Early adolescents who engage in cyberbullying are more likely to become victims, according to new research from the University of the Sunshine Coast.

In a recent journal article supervised by researchers at UniSC’s Thompson Institute, lead researcher Lia Mills said the study originally set out to establish if there were any direct links between cyberbullying in 12-year-olds, and gender, social connectedness and impulsivity.

The results painted an entirely different picture.

“We didn’t find any significant relationship between cyberbullying and social connectedness, impulsivity or gender, but we did find that low social connectedness predicted high levels of impulsivity,” Mills said.

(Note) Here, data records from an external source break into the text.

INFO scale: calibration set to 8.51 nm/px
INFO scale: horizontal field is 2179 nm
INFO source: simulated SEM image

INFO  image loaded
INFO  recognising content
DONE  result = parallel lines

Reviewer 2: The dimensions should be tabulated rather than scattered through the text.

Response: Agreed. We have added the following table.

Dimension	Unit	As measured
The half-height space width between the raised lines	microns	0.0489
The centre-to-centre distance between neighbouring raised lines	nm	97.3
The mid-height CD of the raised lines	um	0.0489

“We also found that those who participate in cyberbullying perpetration, are also more likely to be cybervictims - and vice versa.”

This group are at particularly high risk for depression, anxiety and less engagement with school.

“The good news is that our sample of 12-year-olds reported having very low levels of cyberbullying experience and involvement,” Mills said.

Mills said the correlation between low social connectedness and high impulsivity was also concerning.

“Research has also found that social connectedness can help mediate some of the negative outcomes of bullying involvement. If young people who are being bullied already lack social connection, they may have fewer resources to help them cope with the bullying, and may have high rates of impulsivity,” Mills said.

“Individuals with high impulsivity have also been shown to be at an increased risk of suicidal behaviour and risk-taking behaviour.”

The study is another result of the Thompson Institute’s world-first Longitudinal Adolescent Brain Study – a five-year research project dedicated to better understanding the brains of young people.

Thompson Institute Deputy Director Professor Daniel Hermens said the longitudinal study aimed to address the sobering reality that more than half of all mental health disorders present by the age of 14 years.

“If we are to solve this, it really is imperative that we understand more about how a young person’s mental health is linked to brain development throughout its most crucial and dynamic phase of adolescence,” Professor Hermens said.

“The way we work, interact and even socialise is increasingly occurring in online environments. Cyberbullying can have quite a dramatic impact on young people in terms of their mental health and wellbeing. Through LABS, the team is developing a greater understanding of not only the impact of cyberbullying on mental health but also why people engage in such activity.”

Mills said she’s planning further research investigating social connectedness, suicidality and cyber-bullying in a larger group of young people, and the physical effects on the brain.

“This research will also look at adolescents’ brain activity, to see if cyberbullying and its correlates are affecting adolescent brain activity and development,” Mills said.